Oro needs P28.5 billion for housing program

Cagayan de Oro City Vice Mayor Kikang Uy gives his speech to local and national housing experts and various stakeholders during the 2nd Housing Summit on Tuesday, November 20, at the Grand Caprice Restaurant. (Contributed photo)
Cagayan de Oro City Vice Mayor Kikang Uy gives his speech to local and national housing experts and various stakeholders during the 2nd Housing Summit on Tuesday, November 20, at the Grand Caprice Restaurant. (Contributed photo)

THE Cagayan de Oro City Government needs at least P28.5 billion for its housing program as it projects a housing backlog of 79,073 households in the next 8 to 10 years.

During the 2nd Housing Summit held last Tuesday, November 20, the City Housing and Urban Development Department (CHUDD) disclosed that from only 34,898 informal settlers in 2013, the number of informal settlers rose to 51,437 as of August 2018.

Informal settlers are those families living in hazardous areas, no-build zones, as well as those affected by government projects facing order for demolition and eviction.

According to the city's Local Shelter Plan, the city needs at least 350,000 hectares of land to accommodate the increasing number of informal settlers.

Engineer Ermin Pimentel, CHUDD head said, the fast rate of births and migration are the two main factors of the rising informal settler families in the city.

The needed P28 billion meanwhile shall only be achieved if there is a collaborative effort between the private and the government sector, he added. The amount will be used for land acquisition, land development, construction of housing units, and to sustain the project.

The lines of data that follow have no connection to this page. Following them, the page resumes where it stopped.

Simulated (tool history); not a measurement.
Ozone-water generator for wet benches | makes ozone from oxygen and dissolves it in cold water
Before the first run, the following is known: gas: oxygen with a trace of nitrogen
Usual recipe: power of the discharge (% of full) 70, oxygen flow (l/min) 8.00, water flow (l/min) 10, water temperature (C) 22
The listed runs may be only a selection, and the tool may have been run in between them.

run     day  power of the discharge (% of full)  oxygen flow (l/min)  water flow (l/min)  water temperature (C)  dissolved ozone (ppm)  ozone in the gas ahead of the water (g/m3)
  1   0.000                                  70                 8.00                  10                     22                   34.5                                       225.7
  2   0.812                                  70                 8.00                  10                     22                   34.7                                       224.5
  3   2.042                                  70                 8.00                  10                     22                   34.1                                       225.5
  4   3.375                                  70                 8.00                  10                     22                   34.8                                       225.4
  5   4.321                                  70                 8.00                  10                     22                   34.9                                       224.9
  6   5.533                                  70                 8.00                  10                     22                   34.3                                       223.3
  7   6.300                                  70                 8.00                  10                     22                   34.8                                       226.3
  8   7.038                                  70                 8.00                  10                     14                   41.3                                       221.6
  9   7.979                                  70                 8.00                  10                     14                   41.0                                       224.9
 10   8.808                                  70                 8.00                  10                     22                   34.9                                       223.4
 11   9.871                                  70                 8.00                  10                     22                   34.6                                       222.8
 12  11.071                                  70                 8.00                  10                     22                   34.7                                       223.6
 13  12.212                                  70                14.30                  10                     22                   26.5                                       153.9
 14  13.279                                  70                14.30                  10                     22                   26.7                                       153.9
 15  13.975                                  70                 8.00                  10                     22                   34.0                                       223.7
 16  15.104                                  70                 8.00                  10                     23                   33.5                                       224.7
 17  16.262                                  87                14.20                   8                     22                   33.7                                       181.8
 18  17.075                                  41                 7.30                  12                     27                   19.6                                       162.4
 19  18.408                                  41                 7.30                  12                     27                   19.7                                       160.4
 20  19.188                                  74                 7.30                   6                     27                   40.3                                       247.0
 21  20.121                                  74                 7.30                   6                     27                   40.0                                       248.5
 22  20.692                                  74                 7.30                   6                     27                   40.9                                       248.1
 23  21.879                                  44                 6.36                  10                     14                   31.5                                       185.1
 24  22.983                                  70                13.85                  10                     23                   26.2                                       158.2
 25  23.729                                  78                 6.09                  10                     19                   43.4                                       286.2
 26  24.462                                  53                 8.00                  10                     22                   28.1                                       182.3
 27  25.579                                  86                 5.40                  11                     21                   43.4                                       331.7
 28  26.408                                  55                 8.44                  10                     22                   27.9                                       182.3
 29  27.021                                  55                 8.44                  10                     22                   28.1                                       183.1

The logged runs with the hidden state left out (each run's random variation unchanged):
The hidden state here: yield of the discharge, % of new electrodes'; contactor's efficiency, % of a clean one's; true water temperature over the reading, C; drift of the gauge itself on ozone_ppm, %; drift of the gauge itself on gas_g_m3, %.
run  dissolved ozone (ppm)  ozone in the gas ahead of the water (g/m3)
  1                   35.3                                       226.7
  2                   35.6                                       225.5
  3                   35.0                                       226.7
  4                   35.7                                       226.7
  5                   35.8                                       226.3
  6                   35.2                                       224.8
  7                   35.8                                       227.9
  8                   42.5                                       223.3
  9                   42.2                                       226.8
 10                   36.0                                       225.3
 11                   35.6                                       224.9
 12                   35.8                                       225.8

Pimentel said the city will focus on investing an amount to buy lands where the housing units will be built. In fact, a proposal of P250 million for land acquisition is pending approval before the City Council.

"We will then mobilize our beneficiaries so that they can avail the housing loans of Pag-IBIG and the Social Housing Finance Corporation (SHFC)," he said.

"Ang city hall didto moinvest sa pagpalit sa mga yuta, karon naay interested developers kay naa naman tay yuta so malibre na atong gastuson diha," he added.

Pimentel said the private and public agencies aid is important to fast track land acquisition and subsidize socialized housing to make it more affordable to the beneficiaries.

Currently, the city has acquired a total of 13.3056 hectares, 39 hectares are in the process of acquisition, and the other 37 hectares are for survey.

"Housing program is a very expensive program, dili mahimo ni tanan sa syudad, our strategy is to partner with land developers so we also must be attractive to them. It is important that we must know how to do this, develop the expertise, dili sayon sa government office to do these things but its precisely we're doing," he said.

"Ang pinakaimportante nga source sa pondo are our partners including developers, PagIbig, NHA, SHFC, and congressmen," he added.

The housing summit was started in 2013 to address the problem of the growing informal settlers in the city. The summit was able to gather local and national players in the socialized housing field.

With the theme "Panimalay sa Pamilya, Malungtaron ug Lig-ong Dakbayan," the summit aims to identify the roadmap of the housing engagement for the next 5 years.